Journalist Andy Ngo spent five days and nights undercover in the CHAZ. He writes:
In Seattle, as soon as police evacuated from the station nearly two weeks ago, masked protesters stole city property—barricades, fencing and more—to create makeshift barriers. These barriers became the official border checkpoints in and out of the CHAZ. They were later fortified with additional layers of security: more blockades and 24-hour guards. A large team of volunteers assembled to designate themselves “security” for the CHAZ. Many of them wear patches signaling they’re part of the Puget Sound John Brown Gun Club, a far-left militia-type organization named after the radical abolitionist. Last year, one of the group’s members carried out an armed attack on an Immigration and Customs Enforcement facility in Tacoma, Wash. Police said Willem van Spronsen tried to ignite the 500-gallon propane tank attached to the facility. He was killed by police….

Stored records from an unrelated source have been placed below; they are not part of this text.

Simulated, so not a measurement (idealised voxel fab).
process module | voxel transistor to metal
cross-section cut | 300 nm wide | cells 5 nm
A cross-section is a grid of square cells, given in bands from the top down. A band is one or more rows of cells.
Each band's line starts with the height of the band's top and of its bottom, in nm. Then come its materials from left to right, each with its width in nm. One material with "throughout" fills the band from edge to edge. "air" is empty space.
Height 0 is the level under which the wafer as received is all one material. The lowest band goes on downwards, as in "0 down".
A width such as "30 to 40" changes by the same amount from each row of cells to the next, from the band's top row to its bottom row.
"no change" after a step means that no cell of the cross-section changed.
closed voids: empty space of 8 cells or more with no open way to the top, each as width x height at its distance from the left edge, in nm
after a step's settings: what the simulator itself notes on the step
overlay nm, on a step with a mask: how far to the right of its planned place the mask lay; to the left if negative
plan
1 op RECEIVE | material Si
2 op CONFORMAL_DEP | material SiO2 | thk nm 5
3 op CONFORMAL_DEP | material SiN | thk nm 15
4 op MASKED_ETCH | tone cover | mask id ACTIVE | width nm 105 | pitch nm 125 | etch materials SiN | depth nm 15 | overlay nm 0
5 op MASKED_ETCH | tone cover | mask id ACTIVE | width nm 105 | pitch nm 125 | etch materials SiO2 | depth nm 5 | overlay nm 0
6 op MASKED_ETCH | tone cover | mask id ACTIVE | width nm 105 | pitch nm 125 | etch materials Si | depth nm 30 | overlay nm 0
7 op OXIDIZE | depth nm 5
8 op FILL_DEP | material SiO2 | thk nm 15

Mainstream media reports have focused on the “block party” atmosphere of the occupation, repeating a talking point from the Seattle mayor. She, along with Gov. Jay Inslee, a fellow Democrat, have gone to great lengths to emphasize the “peaceful” nature of the occupation. For media crews that arrive during the day, that is certainly what they will see. People have barbecues in the street. Many bring their children to make street art. People walk their dogs.
But at night, a whole different side of the CHAZ emerges.
Lacking agreed-upon leadership, those who have naturally risen to the top have done so with force or intimidation. For example, rapper Raz Simone, real name Solomon Simone, patrols the CHAZ on some nights with an armed entourage. Simone, originally from Georgia, has an arrest record for child cruelty and other charges. He usually conducts his patrols carrying a long semi-auto rifle and sidearm. Last weekend, a livestream recorded Simone handing another man a rifle from the trunk of a car.
Seattle police chief Carmen Best has said that rapes, assaults, burglaries, and vandalism have also been reported around the protest area since police abandoned the precinct.
But of course, for without the police to enforce law and order, there will be little of it.
The police were removed “in an effort to proactively de-escalate interactions between protestors and law enforcement outside the East Precinct,” Mayor Durkan said in a statement earlier this month. She added that
we will continue to remain focused on what we can and must do to address the systemic inequities that continue to disproportionately impact our Black residents. Yesterday, we announced a commitment to invest $100 million dollars into community—in addition to existing city programs—and to work with community to create a Black Commission that will help to amplify black voices in City Hall.
What “systemic inequities”? No doubt the race hustlers will be glad to get their hands on that $100 million investment.
The best take on CHAZ belongs to the president. “Radical Left Governor @JayInslee and the Mayor of Seattle are being taunted and played at a level that our great Country has never seen before,” President Trump wrote on Twitter. “Take back your city NOW. If you don’t do it, I will. This is not a game.”
In contrast, Mayor Durkan is quite willing to be manipulated by the mob that occupies CHAZ, a mob that has published a list of demands claiming that
The Seattle Police Department and attached court system are beyond reform. We do not request reform, we demand abolition. We demand that the Seattle Council and the Mayor defund and abolish the Seattle Police Department and the attached Criminal Justice Apparatus. This means 100% of funding, including existing pensions for Seattle Police. At an equal level of priority we also demand that the city disallow the operations of ICE in the city of Seattle.
You have only to consider the lawlessness that has characterized CHAZ to imagine what would become of Seattle (or anywhere else, for that matter) without a police department and criminal justice system.
It is unfortunate that CHAZ ever happened to begin with. Plainly it should not have. One wonders whether Mayor Durkan, now that she intends to restore law and order to the region, has learned anything from the experience.